Review: The Secret Life of Walter Mitty (2013)

Up up and away



The Secret Life of Walter Mitty works on a number of levels and it's a good movie. The thing that's holding it back from being a great movie, however, is that it just doesn't have enough time to connect and flow. 
This is a story that would work great as a series, or mini-series. Four to six or seven hours to develop, expand and pull the viewer in is just what a story with this level of ambition is in need of. 
So at two hours, Ben Stiller's whimsical tale of an unremarkable man finally finding the strength and inspiration to do remarkable things, it all feels very rushed. 
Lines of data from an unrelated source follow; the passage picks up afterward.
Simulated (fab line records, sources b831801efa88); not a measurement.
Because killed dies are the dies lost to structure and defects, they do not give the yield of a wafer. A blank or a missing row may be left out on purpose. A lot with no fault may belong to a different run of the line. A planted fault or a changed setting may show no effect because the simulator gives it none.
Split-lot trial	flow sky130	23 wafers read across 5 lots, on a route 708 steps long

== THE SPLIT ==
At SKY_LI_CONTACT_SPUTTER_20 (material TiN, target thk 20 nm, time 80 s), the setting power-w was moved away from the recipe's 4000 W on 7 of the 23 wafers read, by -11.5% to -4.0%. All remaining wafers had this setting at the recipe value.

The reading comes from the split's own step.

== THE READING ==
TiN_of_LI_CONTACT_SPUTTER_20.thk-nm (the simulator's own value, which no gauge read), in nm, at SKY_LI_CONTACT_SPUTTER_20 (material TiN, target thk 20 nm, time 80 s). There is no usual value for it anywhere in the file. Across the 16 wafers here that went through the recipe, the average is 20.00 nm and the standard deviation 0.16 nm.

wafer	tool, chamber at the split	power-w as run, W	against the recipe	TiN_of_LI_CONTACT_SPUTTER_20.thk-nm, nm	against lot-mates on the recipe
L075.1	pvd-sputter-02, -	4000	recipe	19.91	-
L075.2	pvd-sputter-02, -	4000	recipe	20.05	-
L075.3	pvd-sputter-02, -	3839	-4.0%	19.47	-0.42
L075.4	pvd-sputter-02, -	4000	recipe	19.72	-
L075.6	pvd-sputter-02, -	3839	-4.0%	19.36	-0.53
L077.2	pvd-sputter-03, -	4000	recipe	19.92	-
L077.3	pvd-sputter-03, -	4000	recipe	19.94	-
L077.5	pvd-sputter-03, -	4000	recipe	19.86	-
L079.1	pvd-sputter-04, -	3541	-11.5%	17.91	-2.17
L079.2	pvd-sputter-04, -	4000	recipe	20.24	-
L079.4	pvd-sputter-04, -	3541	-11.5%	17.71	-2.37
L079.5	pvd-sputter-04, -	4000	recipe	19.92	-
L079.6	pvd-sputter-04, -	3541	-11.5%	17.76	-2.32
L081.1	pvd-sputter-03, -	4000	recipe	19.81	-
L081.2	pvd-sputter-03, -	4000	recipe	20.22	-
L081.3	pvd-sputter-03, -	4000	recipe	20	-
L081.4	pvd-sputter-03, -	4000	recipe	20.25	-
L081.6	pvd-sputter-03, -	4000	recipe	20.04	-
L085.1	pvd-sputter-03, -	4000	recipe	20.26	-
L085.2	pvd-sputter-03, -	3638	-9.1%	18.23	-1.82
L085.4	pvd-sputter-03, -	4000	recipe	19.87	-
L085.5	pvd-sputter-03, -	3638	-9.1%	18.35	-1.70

Stiller plays Mitty, a single man working at Life magazine just as the magazine is about to halt its print editions and go solely digital. He's a daydreamer, losing himself in elaborate fantasies, often involving Kristen Wiig's character, a coworker of Mitty's who he has a crush on but can never quite find the courage to ask out. 
When Sean Penn's photographer sends his latest batch of photos, the one he has selected for the cover of the final print issue is missing from the reel. With Wiig's encouragement, Mitty goes globe trotting, looking for Penn and the missing photo before the print deadline expires. 

The film is filled with lots of large scale special effects, courtesy of Mitty's imagination, most of them looking realistic enough to be impressive, and the scenes of Walter traversing some of the planets most beautiful locations are gorgeous.               The soundtrack is also amazing. All of the songs selected to accompany the different narrative beats were well chosen, swelling at just the right times, whispering at just the right times, easily manipulating the viewer's emotions to whichever direction Stiller intends for that particular scene or sequence. You can tell the movie is meant to inspire and encourage and motivate. Which are wonderful sentiments and goals and hopefully they do just that for some of the people that see it. 

Mitty is a fun movie and, most impressively, doesn't contain a single stitch of objectionable content. I mean not a single swear word, sexual reference or drop of blood. Not only is that a rarity in this day and age (outside of a Disney princess movie perhaps), but it isn't missed. Injecting any of those harder edged elements in a sweetly innocent tale like this would feel gratuitous and out of place. It also means you can take your whole family to the movie, which means for money for the studio, which is why it's hard for me to understand why more movies don't come out with that soft G rating. I mean honestly, wouldn't Wolf of Wall Street been a much better tale with all that stuff cut out of it? (What's the emoticon for sarcasm?)

Verdict: The Secret Life of Walter Mitty is impressive and is filled with uplifting music, beautiful locals, a good message and a genuine sweetness. It's Stiller's most visually accomplished film to date and he plays the hapless Mitty well. Unfortunately it has trouble connecting on the level it's aiming for due to the ambition of the story crowding out proper pacing and development. Don't let that stop you from seeing it though. Not every one's as cinematically finicky as I am. 

Rating: ****


Comments

  1. I was very weary coming into this movie because I loved the source material this movie was based on; a guy sitting in his car looking at three different people and imagining three different adventures while he waits for his wife. I wasn't sure how they were going to be able to pull it off (if they followed the source material exactly) and make it interesting.

    And then I go into the theatre and am blown away. I thought this movie was amazing. Ben Stiller really hit his stride as a Director and the only thing I am sad about this movie is the fact that he's considering giving up acting and directing full time because of this movie. It's a loss, but a gain.

    My favorite part was the scene in Greenland that used one of my favorite David Bowie songs to help give him the courage to make a giant leap into the unknown (literally).